I show here a full example, and start by removing all objects from the examples above.
We attach the packages that we will use.
We start by reading the 34 Quick TUV output files for the different solar elevation angles and split the components of total irradiance into separate spectral objects.
Code
# retrieve the file names
files <-
list.files(path = "QTUV-data", pattern = "tuv", full.names = TRUE)

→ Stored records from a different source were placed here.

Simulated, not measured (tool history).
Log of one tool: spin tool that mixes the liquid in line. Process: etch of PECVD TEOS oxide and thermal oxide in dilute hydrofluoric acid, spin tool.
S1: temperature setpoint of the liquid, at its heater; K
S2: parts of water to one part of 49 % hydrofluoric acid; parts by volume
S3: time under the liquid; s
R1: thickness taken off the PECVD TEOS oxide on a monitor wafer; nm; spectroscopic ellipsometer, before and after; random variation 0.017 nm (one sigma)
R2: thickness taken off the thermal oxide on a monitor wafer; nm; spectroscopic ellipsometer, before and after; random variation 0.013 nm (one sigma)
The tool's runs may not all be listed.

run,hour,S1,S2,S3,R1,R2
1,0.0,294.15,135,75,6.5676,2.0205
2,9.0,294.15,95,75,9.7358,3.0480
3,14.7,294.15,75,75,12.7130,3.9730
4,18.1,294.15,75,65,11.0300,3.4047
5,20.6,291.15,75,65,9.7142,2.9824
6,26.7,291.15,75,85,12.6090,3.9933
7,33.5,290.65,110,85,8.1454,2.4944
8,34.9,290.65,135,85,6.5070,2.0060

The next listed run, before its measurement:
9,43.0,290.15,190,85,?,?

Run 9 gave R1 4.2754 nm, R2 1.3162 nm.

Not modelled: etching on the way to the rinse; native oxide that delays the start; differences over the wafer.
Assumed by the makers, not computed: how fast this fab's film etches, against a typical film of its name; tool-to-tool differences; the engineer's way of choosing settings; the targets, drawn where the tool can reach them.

# create an empty object to store the spectra
SZA.mspct <- source_mspct()
# read files one by one
for (f in files) {
# create short names from the file names
name <- gsub("tuv-default-|-4str.htm|-low.htm", "", basename(f))
print(name)
SZA.mspct[[name]] <- read_qtuv_txt(f, ozone.du = 300)
}
[1] "tuv-00.htm"
[1] "tuv-05.htm"
[1] "tuv-10.htm"
[1] "tuv-15.htm"
[1] "tuv-20.htm"
[1] "tuv-25.htm"
[1] "tuv-30.htm"
[1] "tuv-35.htm"
[1] "tuv-40.htm"
[1] "tuv-45.htm"
[1] "tuv-50.htm"
[1] "tuv-55.htm"
[1] "tuv-60.htm"
[1] "tuv-63.htm"
[1] "tuv-65.htm"
[1] "tuv-68.htm"
[1] "tuv-70.htm"
[1] "tuv-73.htm"
[1] "tuv-75.htm"
[1] "tuv-77.htm"
[1] "tuv-78.htm"
[1] "tuv-80.htm"
[1] "tuv-83.htm"
[1] "tuv-85.htm"
[1] "tuv-86.htm"
[1] "tuv-87.htm"
[1] "tuv-88.htm"
[1] "tuv-89.htm"
[1] "tuv-90.htm"
[1] "tuv-91.htm"
[1] "tuv-92.htm"
[1] "tuv-95.htm"
[1] "tuv-97.htm"
[1] "tuv-99.htm"
We can plot some spectra as examples.
In the next plot, the black line describes total spectral irradiance, with the sky blue area showing the diffuse component and the orange area the direct component. The diffuse or scattered light comes from the sky after being scattered in the atmosphere while direct radiation arrives directly from the sun without being scattered in the way.
Code
ggplot(SZA.mspct[["tuv-45.htm"]], aes(w.length, s.e.irrad)) +
geom_spct(fill = "skyblue", colour = "black") +
geom_spct(aes(y = s.e.irrad.dir), fill = "orange") +
scale_x_wl_continuous() +
scale_y_s.e.irrad_continuous()
Code
# each file contains three spectra that we separate here
SZA_tot.mspct <- source_mspct()
SZA_diff.mspct <- source_mspct()
SZA_dir.mspct <- source_mspct()
for (n in names(SZA.mspct)) {
SZA_tot.mspct[[n]] <-
SZA.mspct[[n]][ , c("w.length", "s.e.irrad")]
SZA_diff.mspct[[n]] <-
with(SZA.mspct[[n]],
source_spct(w.length = w.length,
s.e.irrad = s.e.irrad.diff.down))
SZA_dir.mspct[[n]] <-
with(SZA.mspct[[n]],
source_spct(w.length = w.length,
s.e.irrad = s.e.irrad.dir))
}
Compute irradiances and the diffuse fraction for different SZAs.
Code
wavebands <- c(list(PAR = PAR()), Plant_bands("sensory"))
wbands_tot.tb <-
q_irrad(SZA_tot.mspct, wavebands, scale.factor = 1e6)
wbands_dir.tb <-
q_irrad(SZA_dir.mspct, wavebands, scale.factor = 1e6)
wbands_diff.tb <-
q_irrad(SZA_diff.mspct, wavebands, scale.factor = 1e6)
wbands.tb <-
data.frame(
SZA = as.numeric(gsub("tuv-|\\.htm", "", wbands_tot.tb$spct.idx)),
SEA = 90 - as.numeric(gsub("tuv-|\\.htm", "", wbands_tot.tb$spct.idx))
)
for (col in setdiff(colnames(wbands_tot.tb), "spct.idx")) {
wbands.tb[[paste(col, "tot", sep = ".")]] <- wbands_tot.tb[[col]]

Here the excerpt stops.